Tuesday, July 1, 2025

FOR THE DEVASTATION

The fountain was a gift to the people of St Albans. It took awhile to come about after the war because of the devastation the war caused to the area:

Most Vermont towns have a monument in memory of the soldiers who participated in the Civil War. Decades after the war, the upland hillsides of the state were littered with the cellar holes of long-gone farmhouses from farms that had been abandoned because all the family's sons had been killed in the Civil War.





It was a tribute for the sacrifices made in the War and sometimes whole months pass when I don't wonder what the country would be like if the War Between the States had not happened. Every time I go to Maine I look at the endless stone/rock walls lining the roads that outline a patch of dense forest and think that it was land that went back to nature after a century or two of backbreaking effort to make it a farm and that it likely went to ruin as a result of the Civil War. One way or another, the young men of Maine did not come back to the fields and fisheries, and Maine slipped slowly behind even as the Reconstruction raged throughout the South.

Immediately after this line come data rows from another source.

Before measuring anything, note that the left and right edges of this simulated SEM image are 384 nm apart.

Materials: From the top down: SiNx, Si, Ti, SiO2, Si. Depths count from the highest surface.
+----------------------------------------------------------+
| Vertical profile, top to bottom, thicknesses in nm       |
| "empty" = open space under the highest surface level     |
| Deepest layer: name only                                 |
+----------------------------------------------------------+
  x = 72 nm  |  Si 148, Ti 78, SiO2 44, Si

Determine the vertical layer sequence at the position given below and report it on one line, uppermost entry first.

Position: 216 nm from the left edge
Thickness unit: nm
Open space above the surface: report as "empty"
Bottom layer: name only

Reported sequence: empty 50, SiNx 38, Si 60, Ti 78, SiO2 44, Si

If you do go to or pass through St Albans, keep in mind that they roll up the sidewalks promptly at 1700 and not a second later. In the summer that means another 4 to 5 hours of daylight without a damned thing to do there except read a book. You'd have to bring your own.

6 comments:

Anonymous said...

Over in North Carolina there's some land that once was a farm where some of my ancestors lived. Someone lives there now, but it isn't us, because the damnable Yankees burned them out. They had to seek a new life in Tennessee, and did--for about 80 years. Then the Yankee government ran them out again, to build Land Between the Lakes.
You might understand why we're not too fond of the government.
--Tennessee Budd

Anonymous said...

Not enough Yankees died

HMS Defiant said...

Almost nobody alive today has any idea how much the Civil War cost us and set us back. I think what they teach in school, if anything, was that it was a war fought purely over slavery when that was just about the last reason that war came about. In another 50 years or so only a handful of Southerners will have any clear memory of the cost and the descendants of those who fought the war will number about 10% of America's occupants.

HMS Defiant said...

Back in the time of savage war the only real thing that mattered was industrial might and there was nothing at all like that anywhere in the South. They were going to lose no matter how many they killed. The only way they could have won was if they had gotten the major European Powers to enter the war on their side and that just wasn't going to happen because things like that don't "just ever happen." They can be made to happen but it takes years of effort ahead of time. You remember why Ben Franklin and those other guys were living in Paris?

Anonymous said...

Quite true. The South just didn't have the industrial might necessary to win. Lincoln's 'Emancipation Proclamation' framed the war as being over slavery, at least enough to sway the people of England and France, and any chance of recognition, let alone assistance, was gone.
Charles Dickens, among others, recognized from the start that it was a war over money and political hegemony.
--Tennessee Budd

Anonymous said...

Thats what you get when you invade someone's homeland. Dead sons.